We can then use EDA playground to write a simulation which calls both of these tasks a number of times in order to show the difference between the behavior of automatic and static tasks.
The SystemVerilog code below shows how we implement this simple simulation.
initial begin
// First call the static task three times
static_increment(1);
static_increment(2);
static_increment(3);
// Then call the automatic task three times
auto_increment(1);
auto_increment(2);
auto_increment(3);
end
The console output below shows the result of running this simulation.
Result of static increment = 2
Result of static increment = 4
Result of static increment = 7
Result of automatic increment = 2
Result of automatic increment = 3
Result of automatic increment = 4
As we can see from this, the value of the local variable i is stored in a single memory location when we call the static task.
As a result of this, the value of i is persistent and it retains its value between calls to the task.
When we run the task, we increment the value which is already stored in the given memory location.
In contrast, the local variable i is allocated new memory whenever we call the automatic task. After the memory has been allocated, it is then assigned the value of 1.
When the task has finished running, the dynamically allocated memory is freed and the local variable no longer exists.
We can also use the automatic keyword to create variables inside of a SystemVerilog task, as is shown in the code snippet below.
// General syntax to declare an automatic variable in systemverilog
automatic <type_name> <size> <variable_name>;
By default, any variables which we declare inside of a task use static memory allocation.
This means that our simulator allocates memory once at the start of our simulation. Our simulator will also never deallocate this memory while a simulation is running.
As a result of this, when we write data to this variable it will either be stored until our simulation finishes executing or until we write new data to it.
In addition to this, any values stored in this memory will maintain their value between calls to the task.
In contrast, our simulator uses dynamic memory allocation when we create automatic variables in our SystemVerilog tasks.
This means that our simulator allocates memory to store the variable whenever we call the task.
Once the task has finished executing, this memory is then deallocated again.
As we can see from this, the main difference between static and automatic variables is their lifetime.
When we declare a static variable, we are telling our tools that we want the variable exist for the entire simulation.
In contrast, when we declare a dynamic variable we are telling our tools that we want to limit the lifetime so that it only exists for as long as our task is executing.

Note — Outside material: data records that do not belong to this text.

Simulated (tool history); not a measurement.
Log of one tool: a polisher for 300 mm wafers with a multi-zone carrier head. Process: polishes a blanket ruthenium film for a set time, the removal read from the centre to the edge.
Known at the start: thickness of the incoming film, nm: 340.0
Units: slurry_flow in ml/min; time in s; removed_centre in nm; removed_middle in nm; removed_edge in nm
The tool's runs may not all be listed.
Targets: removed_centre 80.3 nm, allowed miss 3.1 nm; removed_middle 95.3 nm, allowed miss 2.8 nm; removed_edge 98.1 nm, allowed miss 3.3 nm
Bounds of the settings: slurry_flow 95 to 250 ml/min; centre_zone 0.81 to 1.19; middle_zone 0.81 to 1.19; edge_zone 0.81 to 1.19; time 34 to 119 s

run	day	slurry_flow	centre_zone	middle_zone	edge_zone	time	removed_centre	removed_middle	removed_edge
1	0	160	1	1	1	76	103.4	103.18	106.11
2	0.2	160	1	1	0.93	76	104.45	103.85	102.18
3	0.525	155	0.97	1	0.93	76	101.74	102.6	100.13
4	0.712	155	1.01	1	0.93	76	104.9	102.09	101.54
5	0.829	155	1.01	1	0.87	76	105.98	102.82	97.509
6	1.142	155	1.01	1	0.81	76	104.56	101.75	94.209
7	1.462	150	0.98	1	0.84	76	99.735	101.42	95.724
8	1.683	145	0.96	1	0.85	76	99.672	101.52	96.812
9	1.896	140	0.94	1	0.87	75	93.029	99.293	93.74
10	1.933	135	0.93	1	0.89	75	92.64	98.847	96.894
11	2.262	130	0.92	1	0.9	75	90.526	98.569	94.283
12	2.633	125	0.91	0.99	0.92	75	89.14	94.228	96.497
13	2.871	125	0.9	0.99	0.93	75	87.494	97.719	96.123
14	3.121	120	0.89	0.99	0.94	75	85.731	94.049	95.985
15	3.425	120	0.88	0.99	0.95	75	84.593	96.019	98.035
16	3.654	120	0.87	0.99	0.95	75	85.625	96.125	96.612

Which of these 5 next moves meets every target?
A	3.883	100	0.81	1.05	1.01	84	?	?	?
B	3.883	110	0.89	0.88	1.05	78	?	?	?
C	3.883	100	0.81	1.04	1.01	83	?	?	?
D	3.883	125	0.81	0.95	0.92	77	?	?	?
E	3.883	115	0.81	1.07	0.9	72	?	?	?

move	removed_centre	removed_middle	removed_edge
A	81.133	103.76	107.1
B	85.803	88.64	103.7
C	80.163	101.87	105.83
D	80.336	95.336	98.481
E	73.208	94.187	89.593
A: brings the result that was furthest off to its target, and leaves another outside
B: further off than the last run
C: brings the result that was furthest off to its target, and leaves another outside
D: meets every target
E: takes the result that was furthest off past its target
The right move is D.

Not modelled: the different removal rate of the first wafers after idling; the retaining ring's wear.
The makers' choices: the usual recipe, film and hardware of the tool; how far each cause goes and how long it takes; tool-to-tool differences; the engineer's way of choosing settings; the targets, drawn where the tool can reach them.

In SystemVerilog, we can declare and use static variables in both static and automatic functions or tasks.
To better demonstrate the difference between static and automatic variables let's consider a basic example.
For this example, we will write a simple task which declares two internal variables that we invert every time we call the task.
In addition to this, we will also include a single input which we use to delay the inversion of these two variables.
One of the variables in this task will be static while the other will be an automatic variable.
The code snippet below shows how we implement this task in SystemVerilog.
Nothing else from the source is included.